I was fortunate to grow up in a community with a great number of people of Arab and Asian descent, but it often led to an us vs. them mentality. You were either considered brown, and “other,” or someone who was “white on the inside” and could be accepted. On “Monstro”, the lead single of Downtown Boys’ excellent debut album, Full Communism, singer Victoria Ruiz directly addresses this struggle. The opening to the track is introduced by a 12-second speech titled “(Brown and Smart)”. When played into “Monstro”, the whole speech reads as follows:

Why is it that fear always wants us to go looking for more? So when people are brown, when people are smart, white hegemony wants us to go looking for this third thing. Why is it that we never have enough with just what’s inside of us? Today we must scream at the top of our lungs that we are brown, we are smart.

Ruiz, a Mexican-American, wrote this speech, and it ended up leading to a bit of a self-fulfilling prophecy. The lyrics to “Monstro” are mostly in Spanish, which led to a Pitchfork review in which the author, Mike Powell, wrote, “My Spanish is shot, but I figure Victoria Ruiz is meant to be understood better through her energy than her words anyway.” The band spoke out against the review on social media; because the medium wasn’t English, the band’s message in the song got lost in an infrastructure that didn’t quite acknowledge it.

American music writers seldom branch out to cover artists who sing in languages other than English. A handful of artists, like Omar Souleyman, The Very Best, and Ibeyi, receive attention, but they are often treated as outliers. In punk, there are plenty of artists besides Downtown Boys who sing in Spanish, such as Vaaska and Criaturas from Texas, Juanita y Los Feos from Spain, Xibalba from Mexico, and Rakta from Brazil. Around the world, there are pockets of bands finding adoration and acclaim from English-speaking audiences, expanding on the idea of music being used to reclaim a brown identity, refusing to be put into any kind of box.

With a heritage from a different side of the world, Punjabi-Indian American Himanshu Suri’s first solo album as Heems, Eat Pray Thug, also directly confronted issues of owning that brown identity in a post-9/11 New York. He talked about his family and others like him rushing to buy American flags to prove that they were just like their neighbors. On “Patriot Act”, he says:

We ironed our polo shirts, and we combed our hair, and we proudly paid our taxes, and we immediately donated to a local white politician, and we yelled, “I’m just like you” as quietly and calmly as we could, so as not to raise too much attention and be labeled a troublemaker and lose one’s job.

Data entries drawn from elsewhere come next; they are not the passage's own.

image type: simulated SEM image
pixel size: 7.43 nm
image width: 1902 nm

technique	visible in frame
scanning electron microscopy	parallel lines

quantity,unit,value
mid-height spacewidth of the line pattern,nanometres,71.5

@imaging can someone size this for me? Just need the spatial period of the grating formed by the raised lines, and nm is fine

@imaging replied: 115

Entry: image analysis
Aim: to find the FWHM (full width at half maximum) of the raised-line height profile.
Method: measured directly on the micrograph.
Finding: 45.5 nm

On “Flag Shopping”, Heems uses the lines “They want a shorter version/ They want a nickname” to create a refrain about how his own name creates another barrier between him and white society. The entire album is full of identity politics, about existing in a society where being brown can lead to daily attempts to appease your neighbors into not being afraid of you. Suri explains how “Himanshu” became “Heems” so that his coworkers won’t think of him as “different.” This isn’t a phenomenon solely exclusive to brown people, as people of other races often have to present an “Americanized” name to the public so that they don’t make strangers or acquaintances feel uncomfortable. It’s a simple way to delegitimize someone and take away from their identity.

On a personal level, I can’t claim a great deal of discrimination throughout my life — less than a minuscule amount compared to people I know. What I have experienced are incremental amounts of erasure that add up to create this pressure of white hegemony. While music and its scenes can create a sense of community for outsiders, they don’t erase this. There are plenty of welcoming spaces for brown artists and audience members in indie rock and punk, but both genres are still primarily white. As for hip-hop, the fact that Heems is still labeled a “joke-rapper” more than six years after Das Racist’s novelty single “Combination Pizza Hut and Taco Bell” shows that people still have trouble taking a brown artist seriously in rap. Artists have to fight to claim that they belong in these spaces, and in doing so, they are opening the lane for more voices of different backgrounds to be heard.

Together, and along with other artists from cultures that get thrown into a label of “brown,” artists like Heems and Victoria Ruiz have created records this year that are standing up and owning that identity, portraying it proudly, exclaiming that they shouldn’t have to change things about themselves or look for a magic third quality that proves their worth. These artists are giving a voice to countless kids who don’t quite fit in among their friends because of their name, their identity, or the language they speak at home.